Polymer spring-energized seals are an excellent option for many types of sealing applications.  

However, this type of seal is not a “one size fits all” solution to sealing problems.  There are certain factors that play into the performance of spring-energized seals, and if they are neglected they will severely impact seal performance.  In this first part, we are going to talk about the importance of the shaft mating surface to spring performance.

Surface Hardness

An often-overlooked factor in the design of spring-energized seals is the hardness of the mating surface. For surface hardness below 45RC, typical polymer materials will polish the running surface, resulting in what seems a high level of initial seal wear but tapers off after a break-in period. If the hardness if more than 45RC, the break-in period will likely be significantly longer because the surface will be more difficult to polish.  If the hardness of the mating surface is greater than 65RC, polishing is not likely to occur and the initial surface finish becomes paramount to seal life.  
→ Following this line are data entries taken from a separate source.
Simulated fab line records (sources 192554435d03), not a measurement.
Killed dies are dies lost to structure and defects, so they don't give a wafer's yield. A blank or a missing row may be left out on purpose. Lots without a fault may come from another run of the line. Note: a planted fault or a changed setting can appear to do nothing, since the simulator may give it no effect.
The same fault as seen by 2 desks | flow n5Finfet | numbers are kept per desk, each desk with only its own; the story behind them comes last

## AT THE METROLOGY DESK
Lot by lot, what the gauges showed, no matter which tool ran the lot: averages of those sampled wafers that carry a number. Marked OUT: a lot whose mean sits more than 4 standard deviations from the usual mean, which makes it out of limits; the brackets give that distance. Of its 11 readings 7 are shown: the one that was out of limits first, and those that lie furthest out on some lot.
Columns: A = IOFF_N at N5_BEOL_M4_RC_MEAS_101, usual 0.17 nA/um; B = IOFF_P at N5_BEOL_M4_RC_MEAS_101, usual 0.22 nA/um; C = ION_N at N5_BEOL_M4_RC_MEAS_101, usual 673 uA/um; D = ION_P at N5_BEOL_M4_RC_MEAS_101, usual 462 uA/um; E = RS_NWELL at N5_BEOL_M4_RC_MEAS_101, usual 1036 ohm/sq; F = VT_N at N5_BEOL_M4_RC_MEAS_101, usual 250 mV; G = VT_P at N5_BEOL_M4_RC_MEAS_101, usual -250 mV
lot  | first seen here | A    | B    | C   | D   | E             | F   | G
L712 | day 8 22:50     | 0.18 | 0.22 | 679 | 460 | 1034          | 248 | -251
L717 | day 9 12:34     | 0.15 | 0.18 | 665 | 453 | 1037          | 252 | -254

As a rule of thumb, surface hardness should be between 50RC and 60RC. In addition, the recommended surface hardness is also dependent on the pressure and speed. The table below shows recommended hardness values for various cases. As you can see, higher surface hardness values are required for high pressure applications.

 

Surface Finish

One of the major factors that can make or break an effective spring-energized seal design the surface finish of the mating surface.  If the surface finish is too rough, it can result in leak paths and excessive wear on the seal, both of which can seriously compromise the seal’s performance. On the other hand, if the surface finish is too smooth, it can cause problem for dry running polymers like PTFE that depend on the transfer of a thin film to the mating surface. Surface finish requirements will vary according to seal lip material and the media that is being sealed.

For most polymers, the recommended surface finish is between 20 and 40 µin Ra.  The table below shows the recommended surface roughness based on the media involved.  You will notice a much finer surface finish is required when working with cryogenic materials, such as liquid hydrogen.  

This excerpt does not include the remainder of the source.